The Trump administration on Wednesday rescinded a 2015 memo issued by the Labor Department that changed the interpretation of federal wage and hour laws regarding owner-operators’ employment status.
Rescinding the rule should ease some legal uncertainty on carriers and owner-operators, says attorney Greg Feary, president at transportation law firm Scopelitis, Garvin, Light, Hanson & Feary. The memo created a challenge to both parties involved in the independent contractor mmodel, he says.
The July 2015 memo issued by David Weil, head of the Labor Department’s wage and hour division under President Obama, in effect instructed businesses and state labor agencies to view owner-operators as employees. “In an analysis, that memo functionally said anyone economically dependent on a singular entity and who ere exclusive to that entity is an employee,” Feary said.
That definition applied to owner-operators leased to carriers, as often owner-operators in that model prefer to operate nearly exclusively for that carrier, which can give the appearance of economic dependence in a legal environment tilted to such a view.
The Weil memo wasn’t specific to trucking, rather targeting all segments of the U.S. economy. Its application in trucking was concerning, says Feary, particularly given the nature of the relationship between owner-operators and carriers and the unique regulatory environment in which trucking operates.
“If I want to be an employee truck driver, I can find that job,” says Feary. “It’s much harder if I want to be an independent contractor running my own business. Why would I want to do that? Because I’m an entrepreneur and I want to build a business and live in a world where the harder I work, the more money I make.”

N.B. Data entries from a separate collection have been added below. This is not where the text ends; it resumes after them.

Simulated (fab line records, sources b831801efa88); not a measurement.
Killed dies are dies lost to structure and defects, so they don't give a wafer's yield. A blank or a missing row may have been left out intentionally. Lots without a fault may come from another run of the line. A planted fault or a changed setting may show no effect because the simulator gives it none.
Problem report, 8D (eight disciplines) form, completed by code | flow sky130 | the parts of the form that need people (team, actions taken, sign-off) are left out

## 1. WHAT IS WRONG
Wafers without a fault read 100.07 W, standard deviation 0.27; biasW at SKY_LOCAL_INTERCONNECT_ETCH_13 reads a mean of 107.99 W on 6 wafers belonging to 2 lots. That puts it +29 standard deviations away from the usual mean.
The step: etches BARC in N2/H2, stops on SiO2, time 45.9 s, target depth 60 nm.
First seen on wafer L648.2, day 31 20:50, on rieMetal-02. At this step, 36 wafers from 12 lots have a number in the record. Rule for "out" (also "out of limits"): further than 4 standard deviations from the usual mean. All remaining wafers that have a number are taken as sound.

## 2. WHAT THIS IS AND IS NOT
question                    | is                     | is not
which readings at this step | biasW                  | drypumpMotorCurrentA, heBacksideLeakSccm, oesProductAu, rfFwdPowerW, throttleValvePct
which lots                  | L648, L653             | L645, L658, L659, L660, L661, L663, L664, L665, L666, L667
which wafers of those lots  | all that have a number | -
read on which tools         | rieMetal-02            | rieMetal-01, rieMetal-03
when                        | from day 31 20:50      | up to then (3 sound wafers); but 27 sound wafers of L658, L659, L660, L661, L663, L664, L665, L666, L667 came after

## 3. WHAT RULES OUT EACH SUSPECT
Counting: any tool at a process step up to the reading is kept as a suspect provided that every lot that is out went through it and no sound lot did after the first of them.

“But when the government comes in and rewrites the rules to say that a guy is an employee, and the motor carrier says ‘I don’t even wanna bring independent contractors on board, it robs the opportunity [for owner-operators] to build a business.”
The Labor Department’s action does not automatically overturn any court rulings that have sided against independent contractor status for owner-operator truckers, but it could play a large role in future cases.